Error in Marilyn's Explanation

(Corrections invited.)

This week's "Ask Marilyn" column has a problem for which Marilyn gives the correct answer for the wrong reason. The question is, "Is being dealt two aces or an ace and a deuce more probable." There are a couple of unstated assumptions: using ordinary deck and dealing exactly two cards are the main ones. Marilyn's explanation is to use the tableau:

AA
22

then to point out that being dealt two aces requires being dealt the top row and being dealt two deuces is being dealt one of the columns. This explanation is wrong on two points. First, it implies that the odds for the A2 combination are twice that of the AA combination (actually, the odds are 8:3 in favor A2 over AA) and it uses an arrangement of the ex post dealt cards rather than ex ante undealt deck.

The correct explanation: for two aces, the probability of an ace on the first card is 4/52 and the probability of an ace on the second card is 3/51; as these both must occur, the probability of both occurences is 12/2652. For an ace then a deuce, one has a probability of 4/52 for the ace and 4/51 for the deuce giving 16/2652 plus the (identical) probabilities of a deuce then an ace giving 32/2652 for the probability of the A2 pair.

Of course, naming the cards makes the probabilities equal. That is, the ace of spades and deuce of hearts has the same probability as the ace of hearts and the ace of diamonds.

Marilyn's problem in the above calculation is that after the first card is dealt, she isn't playing with a full deck.

Marilyn's problem in the above calculation is that after the first card is dealt, she isn't playing with a full deck.

Is this possibly the first public critique of this error? If so, it could or should be blogged. We can do this simply by copying the first post to the Best of DC thread. The blog article will be created by SenatorScript.
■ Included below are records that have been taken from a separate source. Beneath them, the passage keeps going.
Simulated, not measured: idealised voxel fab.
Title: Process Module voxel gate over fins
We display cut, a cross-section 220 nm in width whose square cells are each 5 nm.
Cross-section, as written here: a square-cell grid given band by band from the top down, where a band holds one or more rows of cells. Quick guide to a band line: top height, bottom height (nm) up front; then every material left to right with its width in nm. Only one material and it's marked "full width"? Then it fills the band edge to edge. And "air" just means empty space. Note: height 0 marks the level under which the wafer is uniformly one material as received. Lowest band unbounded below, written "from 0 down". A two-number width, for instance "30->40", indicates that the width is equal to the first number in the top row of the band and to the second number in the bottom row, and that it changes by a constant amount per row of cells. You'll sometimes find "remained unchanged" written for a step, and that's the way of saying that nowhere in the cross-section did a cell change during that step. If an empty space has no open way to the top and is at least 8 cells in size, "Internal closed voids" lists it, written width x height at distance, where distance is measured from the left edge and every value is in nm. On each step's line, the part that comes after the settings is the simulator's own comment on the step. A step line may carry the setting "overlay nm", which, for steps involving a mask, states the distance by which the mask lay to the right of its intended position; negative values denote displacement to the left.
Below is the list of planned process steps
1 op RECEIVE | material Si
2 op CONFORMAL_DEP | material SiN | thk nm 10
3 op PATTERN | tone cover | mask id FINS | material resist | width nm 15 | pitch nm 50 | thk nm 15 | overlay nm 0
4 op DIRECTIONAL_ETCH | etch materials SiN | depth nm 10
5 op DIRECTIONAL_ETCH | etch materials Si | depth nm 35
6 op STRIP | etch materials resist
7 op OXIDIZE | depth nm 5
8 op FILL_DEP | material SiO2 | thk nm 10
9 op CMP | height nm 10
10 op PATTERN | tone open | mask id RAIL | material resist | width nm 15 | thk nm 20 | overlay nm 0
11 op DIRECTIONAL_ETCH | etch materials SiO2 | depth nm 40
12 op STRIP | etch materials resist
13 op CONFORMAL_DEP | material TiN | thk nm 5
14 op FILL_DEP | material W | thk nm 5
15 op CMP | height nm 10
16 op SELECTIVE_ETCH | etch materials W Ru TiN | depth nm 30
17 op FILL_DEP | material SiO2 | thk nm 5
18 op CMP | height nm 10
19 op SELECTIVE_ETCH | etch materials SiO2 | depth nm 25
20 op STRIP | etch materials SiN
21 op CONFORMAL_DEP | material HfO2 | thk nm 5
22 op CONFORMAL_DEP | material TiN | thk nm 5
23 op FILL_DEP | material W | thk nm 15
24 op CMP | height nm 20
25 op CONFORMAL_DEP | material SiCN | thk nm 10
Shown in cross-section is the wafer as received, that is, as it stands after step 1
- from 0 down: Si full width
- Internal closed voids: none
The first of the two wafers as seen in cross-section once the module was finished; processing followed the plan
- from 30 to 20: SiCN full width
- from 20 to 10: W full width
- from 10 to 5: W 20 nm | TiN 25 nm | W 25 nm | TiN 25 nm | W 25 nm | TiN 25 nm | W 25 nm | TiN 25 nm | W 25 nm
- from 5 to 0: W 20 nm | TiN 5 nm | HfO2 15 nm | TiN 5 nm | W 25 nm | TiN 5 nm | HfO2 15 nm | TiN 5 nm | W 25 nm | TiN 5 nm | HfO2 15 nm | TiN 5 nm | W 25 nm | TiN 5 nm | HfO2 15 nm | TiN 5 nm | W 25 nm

You'd also have to state whether the second card was drawn with or without replacement of the first card.

"Being dealt" pretty strongly implies "without replacement".

There's another comment (I just found with GOOGLE) but it suggests that the deck consists of four cards, in which case that guy's analysis is correct. It's on stconsultant.blogspot.com. I've tossed the magazine so I don't remember. Marilyn's probabilities would still be off.

I just dug up the Parade. No deck is described, so the assumption is that a normal deck is used.

(Corrections invited.)

This week's "Ask Marilyn" column has a problem for which Marilyn gives the correct answer for the wrong reason. The question is, "Is being dealt two aces or an ace and a deuce more probable." There are a couple of unstated assumptions: using ordinary deck and dealing exactly two cards are the main ones. Marilyn's explanation is to use the tableau:

AA
22

then to point out that being dealt two aces requires being dealt the top row and being dealt two deuces is being dealt one of the columns. This explanation is wrong on two points. First, it implies that the odds for the A2 combination are twice that of the AA combination (actually, the odds are 8:3 in favor A2 over AA) and it uses an arrangement of the ex post dealt cards rather than ex ante undealt deck.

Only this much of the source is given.